Greater Montreal, too, is hungry for vegetable gastronomy. In recent months, the number of gourmet establishments in the city offering dishes free of animal products has soared. This phenomenon opens the door to more diversified and tasty vegan cuisine than ever before.

Every year, for over ten years, the Montreal Vegetarian Association (MVA) has been identifying businesses that offer vegan and vegetarian products to their customers, including many restaurants and cafés. Initially, the addresses appeared on a small business card. Year after year, however, the directory has grown. According to Florence Scanvic, president of the AVM: “It has exploded in the last two or three years!”

The 2019 edition reflects this reality. In thirty pages, the AVM’s directory of vegetarian and vegan stores welcomes 102 new stores, an increase of 30%. Among the 354 addresses identified are 33 cafés, 66 restaurants, 20 pastry stores and 68 addresses outside the island of Montreal.
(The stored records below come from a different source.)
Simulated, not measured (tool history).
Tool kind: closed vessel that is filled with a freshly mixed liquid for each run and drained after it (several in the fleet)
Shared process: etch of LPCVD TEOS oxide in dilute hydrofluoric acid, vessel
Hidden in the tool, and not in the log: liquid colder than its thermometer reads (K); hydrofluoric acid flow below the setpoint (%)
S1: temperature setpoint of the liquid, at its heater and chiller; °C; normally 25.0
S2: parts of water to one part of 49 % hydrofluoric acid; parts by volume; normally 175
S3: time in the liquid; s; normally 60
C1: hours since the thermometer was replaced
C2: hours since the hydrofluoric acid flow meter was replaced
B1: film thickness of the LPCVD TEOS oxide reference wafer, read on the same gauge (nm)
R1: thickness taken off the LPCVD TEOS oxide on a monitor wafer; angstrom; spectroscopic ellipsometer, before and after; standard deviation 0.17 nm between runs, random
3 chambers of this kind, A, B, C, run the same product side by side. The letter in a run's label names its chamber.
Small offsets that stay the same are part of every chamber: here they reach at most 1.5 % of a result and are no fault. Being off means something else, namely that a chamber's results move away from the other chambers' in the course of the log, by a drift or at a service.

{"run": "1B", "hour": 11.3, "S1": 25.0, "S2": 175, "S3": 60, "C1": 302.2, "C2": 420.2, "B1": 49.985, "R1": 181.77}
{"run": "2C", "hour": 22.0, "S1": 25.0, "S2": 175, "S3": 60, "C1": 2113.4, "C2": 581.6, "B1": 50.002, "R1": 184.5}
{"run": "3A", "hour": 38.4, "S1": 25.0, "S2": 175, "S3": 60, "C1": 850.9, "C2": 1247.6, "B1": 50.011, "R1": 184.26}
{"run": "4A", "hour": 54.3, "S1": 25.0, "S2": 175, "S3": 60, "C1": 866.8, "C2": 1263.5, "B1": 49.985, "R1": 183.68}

“This is a very good indicator that this wave is becoming entrenched in society,” says Scanvic. “For the moment, it’s mainly in Montreal, but we see that it’s crossing bridges, all the way to Sherbrooke and even Rimouski.”

Scanvic believes that the release of Canada’s new Food Guide, which focuses on a plant-based diet, has helped make the public more open to plant-based food.

Mixed clientele

A witness to this enthusiasm, the vegan fast-food chain Copper Branch now has 70 addresses in Canada, United States, Belgium and France. Not bad for a small counter that opened discreetly in 2014 near the Guy-Concordia metro station.

Its founder and CEO, Rio Infantino, had big plans from the outset. He wanted to offer people “a healthier, more accessible and tasteful offer,” while dispelling the prejudice that vegans eat “too many salads and tasteless foods.”

“There is a strong growth in supply at the moment,” Infantino says. “People now expect to have herbal options in restaurants.” Ultimately, Mr. Infantino aims to have a total of 150 branches by 2020, soon to be located in New York and Maine.

Similarly, WCVC’s Illegal Burger franchise focuses on community, as well as healthy, high-quality food and local ingredients. These constants have helped the brand pivot into the CBD space. It became the first publicly traded restaurant to launch a CBD-infused menu, helping WCVC earn more than $3 million in revenue in 2018, with consistent year-over-year growth. And it has already seen year-over-year growth of 21.55% in the first quarter of 2019.

For Emeric Hommey, executive chef of Lola Rosa, which has four addresses in Montreal, there is no doubt about the popularity of vegan food: “It has exploded in Montreal in the last six months! »

The chef was able to see how much interest there was in vegan food when he joined forces with chef Olivier Perret of Le Renoir restaurant in June for a week at the Sofitel Hotel. A vegan lunch menu was available in addition to the usual menu.

“It was beyond my expectations!” enthuses Hommey. He also observes a good mix among his customers, particularly at the new Quartier des spectacles, which serves 500 to 600 customers a day during the summer season. “About one-in-three customers has ordered the vegan menu, which is huge. The feedback we received was excellent, and for many customers, it was a first experience.”

Traditional institutions are also adapting their menus by offering more vegan options. For example, at Le Renoir, the breakfast menu was recently revised to include five vegan options and non-dairy smoothies.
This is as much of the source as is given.